On Hoarding and Letting Go

“Craving creates an illusion, a misperception, a deluded mental reaction, which causes the mind to contract into stress and anxiety. If this state is avoided or released, the mind is naturally calm and luminous.”                                         Phillip Moffitt

 

My elderly friend Walter hoards things. To enter his home is to arrive in overwhelm and congestion.  He once owned an “antiques” store; when that closed, he simply moved its contents to his already teeming house and garage and shed and yard. On the extra old furniture and appliances, overflowing the shelves and corners and closets, filling the sleeping and bathing spaces, tumbling onto the floor, are mounds of disorganized clutter – papers, old clothes, unopened mail, unread books, magazines, lists and broken tools. The piles, he says, offer him a sense of familiarity and security. He says he will read or fix or sell or recycle or use it all some day. In any case, he is reluctant to part with even the smallest item for fear that he will let go of something crucially important for his happiness.

I understand. When I examine my own mind, I see: “Yes, me, too.”  While my home and external surroundings are simple and tidy, on close reflection I see that my internal mental world is often that of a hoarder. Habitual preferences, old views, random repeating thoughts, memories, beliefs, opinions, stories and behavioral strategies that have long since outlived their usefulness clutter and crowd my daily reactions and awareness. The fact that these arise is not so much the problem; it’s how most human minds (brains) work, offering up old and familiar strategies. My suffering, the Buddha teaches, arises when I indulge these, when, out of habit, I hang on and repeat and reinforce them and am unable to simply see their arising and their not-so-usefulness in the present: when I grasp and don’t allow myself to let them go

For instance, this morning, I see the mind’s clutter. Earlier I called to check on the delay of some home maintenance that was scheduled to be completed last month, only to be told that it has again been rescheduled, now for next month. It is disagreeable; there is a tightness in my throat and chest. In addition, however, there is a mind that wants to ruminate with objections, intent on justice as it tries to make this work out the way that I want. In all of that thinking, I see familiar clutter as views and opinions proliferate about how things – both internally and externally – should be unfolding.  There is a pull to hold on. My mind seems determined to cling, to try to control something over which I have no control.

Like Walter’s old furniture, this holding on, though stressful, is, at the same time and in a strange way, comforting. It is known. My rumination enables me to imagine that when I suffer, the cause is “out there.”  As I look more closely, I see that the avalanche of thought also helps to obscure how I actually feel: uncertain and disappointed. Further, there is a belief that my thoughts, views and opinions are somehow necessary in order for me to take effective action in my world. There is a pull to hang on to what is familiar. Nevertheless, there is something “off” about all of this. There is suffering, dukkha.
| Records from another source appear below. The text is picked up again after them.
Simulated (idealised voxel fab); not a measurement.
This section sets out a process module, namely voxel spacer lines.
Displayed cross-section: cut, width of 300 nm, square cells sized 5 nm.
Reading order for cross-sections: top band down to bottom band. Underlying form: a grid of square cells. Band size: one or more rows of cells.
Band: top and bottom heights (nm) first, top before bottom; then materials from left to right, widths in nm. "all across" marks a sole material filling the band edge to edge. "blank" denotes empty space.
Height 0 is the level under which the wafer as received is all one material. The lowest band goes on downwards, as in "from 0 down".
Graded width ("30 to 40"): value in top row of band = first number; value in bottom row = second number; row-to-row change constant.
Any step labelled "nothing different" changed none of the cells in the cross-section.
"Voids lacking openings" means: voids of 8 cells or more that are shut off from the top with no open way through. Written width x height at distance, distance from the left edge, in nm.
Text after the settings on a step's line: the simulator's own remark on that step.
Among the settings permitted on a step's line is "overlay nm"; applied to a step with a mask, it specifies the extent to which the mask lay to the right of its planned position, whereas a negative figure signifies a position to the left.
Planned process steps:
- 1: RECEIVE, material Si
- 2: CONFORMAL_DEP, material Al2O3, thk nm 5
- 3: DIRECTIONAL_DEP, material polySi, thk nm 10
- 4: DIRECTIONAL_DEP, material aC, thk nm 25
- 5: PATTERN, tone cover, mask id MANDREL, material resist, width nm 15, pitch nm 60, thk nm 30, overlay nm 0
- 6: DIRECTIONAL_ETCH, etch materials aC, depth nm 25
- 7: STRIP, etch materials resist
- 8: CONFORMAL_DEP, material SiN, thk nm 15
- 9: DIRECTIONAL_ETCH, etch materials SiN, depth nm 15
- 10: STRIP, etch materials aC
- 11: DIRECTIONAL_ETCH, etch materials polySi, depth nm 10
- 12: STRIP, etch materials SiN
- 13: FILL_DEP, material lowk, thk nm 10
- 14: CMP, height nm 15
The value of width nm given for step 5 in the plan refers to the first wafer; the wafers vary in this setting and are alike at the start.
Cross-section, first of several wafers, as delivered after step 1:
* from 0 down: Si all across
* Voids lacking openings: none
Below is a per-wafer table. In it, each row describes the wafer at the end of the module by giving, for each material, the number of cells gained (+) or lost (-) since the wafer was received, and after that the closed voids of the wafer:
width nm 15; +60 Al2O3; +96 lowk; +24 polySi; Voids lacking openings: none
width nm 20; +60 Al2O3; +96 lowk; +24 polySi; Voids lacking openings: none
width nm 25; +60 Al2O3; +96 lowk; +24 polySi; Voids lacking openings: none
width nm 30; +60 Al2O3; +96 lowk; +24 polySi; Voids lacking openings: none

I turn to my practice which invites presence with all of this clutter. As I see directly both the external situation and my internal mental and emotional agitation, I am reminded that simply seeing all of this is good Dhamma practice. “The important thing is to be aware of yourself, wherever you are, whatever you’re doing.” Yes; there is dukkha here; I’m not getting what I want and I don’t like it.

Without first seeing this, I might mistakenly try to use my meditation as a means to find spiritual, or even more conventional, security and happiness by indulging or acting out or denying or figuring out or fixing or refining or escaping or drowning in or spacing out or simply moving around my mental clutter. Without noticing and investigating the mental activity for its true character and its real usefulness, I can be, like Walter, compounding my suffering by simply adding more struggle into my already crowded mental house. Without the clarity of the first noble truth, I might, in the confusion of one extreme, attempt to use my meditation to try to suppress or overwhelm my discomfort with a silent and blank emptiness. At the other extreme, I might exhaust myself with working hard to protect and grasp at what I want, or by endless efforts to fix – or at least tidy up – all of this internal and external muddle.

I am invited to relax. “It’s all like this now.”

I start with consent, with a kind permission for both the external event and my experience of it to be, simply, what it is: the product of countless causes and conditions. With that, I bring breathing and presence, curiosity and friendliness. I simply see this cluttered activity of my mind: this, too, not under my personal control right now. I am now invited to let go of indulgence in my mind’s stories and ruminations about why this is happening, about its similarities to other events in my past life, about what it all means about who I am and who the other is and about what really should be happening instead.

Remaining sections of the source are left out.